Fenton: As far as the workouts, no one put up results that really surprised us. No one put up Colin Wilson-type numbers from last year. Last year our Strength Coach David Good came back from the Combine raving about Colin and his poise; talked about how unusually good his results were for a kid that age. It really served as a great endorsement of a player who we were already high on.

When you talk about the interviews, I don’t know if “surprise” is the right word, but there definitely were some pleasantries. We see a lot of players who are schooled by their agents or coaches as to what to say; how to approach the interviews. It makes it harder to get a true read on the player’s personality. This year, though, we had a couple of players who were really refreshing. They were honest in their self evaluations and came across as very genuine. Those are the kids that are attractive; maybe help your opinion of them. But 99% of the time, in the interviews the kids come across the same way they play … it just reassures us that what we saw was in deed correct. How does this year’s draft class stack up to the past 4-5 years?

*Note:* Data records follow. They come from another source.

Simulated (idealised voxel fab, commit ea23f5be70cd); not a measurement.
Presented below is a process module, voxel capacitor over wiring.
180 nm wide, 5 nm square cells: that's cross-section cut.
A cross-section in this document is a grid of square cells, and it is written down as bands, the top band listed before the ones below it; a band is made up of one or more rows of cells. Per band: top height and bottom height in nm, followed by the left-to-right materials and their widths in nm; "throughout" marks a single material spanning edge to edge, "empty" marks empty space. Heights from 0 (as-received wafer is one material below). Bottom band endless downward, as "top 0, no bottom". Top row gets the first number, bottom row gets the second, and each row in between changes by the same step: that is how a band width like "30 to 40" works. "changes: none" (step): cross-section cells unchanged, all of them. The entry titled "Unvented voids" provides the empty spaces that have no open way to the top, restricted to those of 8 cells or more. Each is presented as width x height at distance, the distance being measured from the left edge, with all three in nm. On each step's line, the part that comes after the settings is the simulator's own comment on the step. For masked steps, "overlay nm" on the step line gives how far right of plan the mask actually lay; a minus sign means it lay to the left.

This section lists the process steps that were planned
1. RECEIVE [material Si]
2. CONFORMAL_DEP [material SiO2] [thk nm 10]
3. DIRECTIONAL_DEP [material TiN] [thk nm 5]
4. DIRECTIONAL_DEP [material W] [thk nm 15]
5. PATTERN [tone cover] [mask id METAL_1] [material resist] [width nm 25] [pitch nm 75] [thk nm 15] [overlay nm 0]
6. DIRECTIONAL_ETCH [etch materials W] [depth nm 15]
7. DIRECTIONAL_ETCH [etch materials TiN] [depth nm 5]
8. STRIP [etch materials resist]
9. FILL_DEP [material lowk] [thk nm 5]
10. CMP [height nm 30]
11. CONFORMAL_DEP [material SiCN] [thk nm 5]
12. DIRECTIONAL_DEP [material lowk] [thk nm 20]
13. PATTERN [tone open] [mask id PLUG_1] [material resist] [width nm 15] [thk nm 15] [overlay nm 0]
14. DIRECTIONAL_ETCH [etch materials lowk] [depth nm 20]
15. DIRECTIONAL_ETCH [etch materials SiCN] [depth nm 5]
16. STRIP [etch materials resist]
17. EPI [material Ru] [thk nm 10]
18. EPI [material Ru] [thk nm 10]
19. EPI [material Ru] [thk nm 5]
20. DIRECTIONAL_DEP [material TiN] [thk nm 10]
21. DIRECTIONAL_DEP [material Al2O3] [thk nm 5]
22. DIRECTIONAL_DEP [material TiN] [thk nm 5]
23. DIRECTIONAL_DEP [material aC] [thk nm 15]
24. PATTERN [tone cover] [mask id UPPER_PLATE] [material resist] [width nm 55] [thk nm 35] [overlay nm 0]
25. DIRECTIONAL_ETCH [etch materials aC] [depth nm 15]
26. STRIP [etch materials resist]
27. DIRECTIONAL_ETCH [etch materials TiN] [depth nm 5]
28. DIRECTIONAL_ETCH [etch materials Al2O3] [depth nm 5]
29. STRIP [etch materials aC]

Fenton: I’ll be in a better position to answer that after we wrap up the draft, but right now we really like the talent through the fourth or fifth round on our list. That’s deeper than normal for us at this point of the process. We’re still really having a hard time with the order from the second through fourth/fifth round on our list. But that makes us feel stronger about having all those picks this year (ed note: The Predators enter draft week with 12 picks in this year's draft including the No. 11 overall pick in the first round and two picks in both the second and third rounds). Last year the first round was really attractive and having those two first round picks was helpful. After the first round the pool probably wasn’t as deep as it is this year. What are the strengths to this year’s draft class?
Fenton: The depth to the draft is very good. That’s probably the biggest strength to this year’s class. The defense is very strong, especially in the first two rounds. There are an awful lot of defensemen that have been rated and scrutinized very heavily in this year’s draft (ed note: There are 10 defensemen ranked among Central Scouting's Top-30 North American Skaters and an additional five defensemen rankned among Central Scouting's Top-10 European Skaters). I’m not sure the goalies are as strong as in past years, but you should be able to get real good defensemen and forwards through the first two rounds.
Many draft pundits have commented on the strength of the Swedish players eligible in this year’s draft, like Victor Hedman. Is this the strongest crop of European draft eligibles in the past few years?
Fenton: I wouldn’t necessarily say strongest crop of Europeans, but the Swedish talent level is by far the highest talent level that I’ve seen (ed note: The top eight skaters in the Central Scouting European rankings are from Sweden). They’ve done a great job restructuring their youth program and you see it with kids that are available in this year’s draft. They’ve really developed some solid skilled players for this year. I give the Swedes an awful lot of credit; they’re the envy of Europe right now with the way they are developing young players. To put this year’s draft in perspective, where would Colin Wilson rank on your draft board if he was eligible this year?
Fenton: This year we think there is a top three and then a group trying to slot in behind them (ed note: Victor Hedman and John Tavares are the consensus No. 1 and No. 2 picks -- in either order -- by most scouting services, with Matt Duchene earning recognition as the consesus No. 3 pick). If Colin Wilson from last year were in this year’s draft he’d be in that group trying to slot in after the top-three. You mentioned the depth of defensemen in this year’s draft, where would Roman Josi rank on your draft board if he was eligible this year?
Fenton: Last year we had Roman ranked in the first round, which was why we moved up in the second round from No. 46 to No. 38  to get him. I think he’d be very similarly ranked on our draft board for this year; a first round caliber talent. And look at how his season played out – as an 18-year old he was a top-four defenseman on his club playing against men and showed well enough to earn a spot on the Swiss World Championship Team. We were very happy to be able to draft him last year and we’re still just as pleased with the way he’s progressing.